In this complaint, DWR sought declaratory judgment relating to "HCIC's actions in stripping DWR of voting rights and imposing higher assessments relating to property/stock ownership" and regarding how "the higher `municipal and industrial' assessments do not reasonably, or `equitably,' reflect any increased costs of water delivery." Further, DWR alleged in the complaint that HCIC breached its contract with DWR by "unilaterally amending its [b]ylaws and [a]rticles of [i]ncorporation after DWR's acquisition of shares to increase DWR's assessment costs." In addition, DWR sought injunctive relief and damages for "illegal assessments levied against it by HCIC," which DWR paid HCIC, and for which DWR requested the trial court to award DWR damages "to refund to DWR excess assessments paid." Accordingly, DWR's complaint challenged the assessments levied.

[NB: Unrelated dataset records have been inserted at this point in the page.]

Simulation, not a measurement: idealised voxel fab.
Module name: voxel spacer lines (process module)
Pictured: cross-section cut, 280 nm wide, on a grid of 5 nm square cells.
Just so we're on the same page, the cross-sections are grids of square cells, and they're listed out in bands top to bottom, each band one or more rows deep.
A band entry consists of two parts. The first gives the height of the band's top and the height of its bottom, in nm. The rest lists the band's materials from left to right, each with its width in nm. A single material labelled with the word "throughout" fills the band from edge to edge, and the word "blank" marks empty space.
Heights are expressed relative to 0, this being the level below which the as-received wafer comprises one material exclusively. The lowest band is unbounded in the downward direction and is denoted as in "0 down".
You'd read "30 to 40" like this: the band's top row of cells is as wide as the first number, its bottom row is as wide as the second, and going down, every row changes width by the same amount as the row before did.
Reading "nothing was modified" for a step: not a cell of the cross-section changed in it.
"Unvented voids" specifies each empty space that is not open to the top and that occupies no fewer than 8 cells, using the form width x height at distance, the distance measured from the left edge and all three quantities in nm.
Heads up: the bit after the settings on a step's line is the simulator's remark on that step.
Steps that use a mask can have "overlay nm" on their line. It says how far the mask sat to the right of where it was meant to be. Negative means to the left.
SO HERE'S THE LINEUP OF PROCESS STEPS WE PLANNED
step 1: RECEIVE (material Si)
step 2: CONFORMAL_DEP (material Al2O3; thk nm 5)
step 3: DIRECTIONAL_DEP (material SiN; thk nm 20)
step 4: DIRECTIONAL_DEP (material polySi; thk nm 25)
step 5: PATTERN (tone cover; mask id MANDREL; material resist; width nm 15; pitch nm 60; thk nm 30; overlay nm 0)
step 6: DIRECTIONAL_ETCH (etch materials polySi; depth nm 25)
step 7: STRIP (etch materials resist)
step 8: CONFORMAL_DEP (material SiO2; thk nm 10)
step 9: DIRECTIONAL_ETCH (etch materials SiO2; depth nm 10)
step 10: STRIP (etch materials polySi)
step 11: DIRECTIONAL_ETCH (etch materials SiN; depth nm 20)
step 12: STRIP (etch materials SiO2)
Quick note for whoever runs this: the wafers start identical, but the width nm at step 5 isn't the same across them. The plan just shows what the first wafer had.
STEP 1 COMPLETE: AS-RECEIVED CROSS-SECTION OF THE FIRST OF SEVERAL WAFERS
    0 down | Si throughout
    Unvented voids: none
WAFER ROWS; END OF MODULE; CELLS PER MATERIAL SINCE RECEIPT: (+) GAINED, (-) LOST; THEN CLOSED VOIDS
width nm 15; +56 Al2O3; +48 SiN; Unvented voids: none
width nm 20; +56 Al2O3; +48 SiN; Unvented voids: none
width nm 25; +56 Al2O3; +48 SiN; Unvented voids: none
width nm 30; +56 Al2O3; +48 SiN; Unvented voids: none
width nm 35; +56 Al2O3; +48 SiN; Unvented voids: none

[3] Our holding should not be misconstrued to stand for the proposition that the mechanism may be attacked every time a new assessment is made contrary to our well-established doctrine of res judicata. Once the mechanism has been challenged `and a final judgment has been rendered on the issue, whether the judgment vindicated the plaintiff's position or not, res judicata precludes relitigation of the particular claim or issue. E.g., Miller v. USAA Cas. Ins. Co., 2002 UT 6, ¶¶ 57-58, 44 P.3d 663; Culbertson v. Bd. of County Comm'rs, 2001 UT 108, ¶ 12, 44 P.3d 642; Macris & Assocs., Inc. v. Neways, Inc., 2000 UT 93, ¶¶ 34-37, 16 P.3d 1214.

[4] For a period of time, Williams, 95 Utah 376, 81 P.2d 649, and Salt Lake City, 93 Utah 510, 74 P.2d 657, were superseded by a specific statutory limitation period directly applicable to workers' compensation cases, as noted by McKee v. Industrial Commission, 115 Utah 550, 554, 206 P.2d 715, 717 (1949). However, in 1990, that statute was repealed. S.B. 35, 48th Leg., Gen. Sess., 1990 Utah Laws 69. Nevertheless, despite the specific statutory history involved in these cases, the general analysis we employed with respect to when the limitation period of section 78-12-26(4) commenced running was never in doubt, and we are not hesitant to rely upon that analysis here.